Changing federal bankruptcy law to allow individual states to file is an idea that appears to be gathering momentum—and opposition.
Under current US bankruptcy laws, the states are prevented from filing for bankruptcy—as municipalities now are permitted to do in about half the states. But the rhetoric is heating up, according to an article in the LA Times, in the weeks since my colleague Nicole Lapin reported on the topic.
On the one hand, many of those who support changing the law say they are just being realistic about the precarious finances of the states. Those who support the idea say that deficit-ridden states simply cannot afford to support the unfunded pension and health-care liabilities with the state public employees' unions. And, moreover, unions have very little incentive to enter into serious negotiation with the states in order to solve problems together.
Of course, there are those who see more nefarious motives.
For one, some believe state bankruptcy is merely a stalking horse to break the back of the public employees unions.
For example: " Chuck Loveless, director of legislation for the American Federation of State, County and Municipal Employees, says the groups agitating for the state bankruptcy option are doing so 'for the express purpose of reneging on collective-bargaining agreements'. 'We take this very seriously,' he said. 'They're trying to create this hysterical atmosphere.'"
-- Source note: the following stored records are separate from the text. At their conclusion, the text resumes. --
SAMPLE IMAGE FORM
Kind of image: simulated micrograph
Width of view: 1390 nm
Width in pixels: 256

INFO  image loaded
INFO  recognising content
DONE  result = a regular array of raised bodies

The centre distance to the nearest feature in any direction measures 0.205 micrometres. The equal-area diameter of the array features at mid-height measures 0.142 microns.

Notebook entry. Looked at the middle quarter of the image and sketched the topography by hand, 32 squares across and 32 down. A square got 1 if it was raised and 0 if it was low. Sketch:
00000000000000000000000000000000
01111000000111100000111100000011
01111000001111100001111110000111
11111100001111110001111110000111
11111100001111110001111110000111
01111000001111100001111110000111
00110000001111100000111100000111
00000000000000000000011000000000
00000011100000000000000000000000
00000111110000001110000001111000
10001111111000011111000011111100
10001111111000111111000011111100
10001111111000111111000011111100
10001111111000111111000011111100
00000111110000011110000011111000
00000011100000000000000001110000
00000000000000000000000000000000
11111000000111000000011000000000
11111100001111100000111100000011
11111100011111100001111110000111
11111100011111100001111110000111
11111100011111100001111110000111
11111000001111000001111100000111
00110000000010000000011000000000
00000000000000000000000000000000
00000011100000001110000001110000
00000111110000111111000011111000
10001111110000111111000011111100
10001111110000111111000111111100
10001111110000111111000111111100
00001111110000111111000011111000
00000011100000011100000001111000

And then there is Newt Gingrich. It seems the former speaker of the house is supporting the state bankruptcy provision. According to the LA Times: "Newt Gingrich, emphasize another motivation: They see the idea as a way for Congress to make clear to the states that they shouldn't come looking for a federal bailout."
(Gingrich mentions New York, Illionois, and California by name.)
There is also the flipside of the argument: Beyond the politics an ideological fervor, the actual financial costs could be overwhelming.
Again, from the LA Times:
"Faced with even the slight possibility of a bankruptcy filing by a state — and therefore the risk that the terms of the state's bonds could be renegotiated — investors would have to factor that into the interest rates they demand on munis. The result could be yields even above current levels that are now at two-year highs on many long-term issues.
"Higher borrowing costs, of course, would be another blow to cash-strapped state and local governments."
"It would just wreak havoc," Jeff Esser, chief executive of the Government Finance Officers Assn., said of the state-bankruptcy idea. His group's 17,500 members are state and local finance officials."
But the other options aren't palatable either.
California is currently engaged in 'deep spending cuts', as well as an extension of tax hikes. Here on the East Coast, the troubled city of Camden, New Jersey just laid off 25 percent of its workforce—including 168 police officers, which represents nearly half of its force. And the state of Illinois has just raised its state income tax rate by 66 percent.
In short, don't look for the issue of states in financial crisis to disappear from the headlines anytime soon. And as long as the issue is outstanding—and apparently insoluble—look for discussions to continue on the viability of state bankruptcy.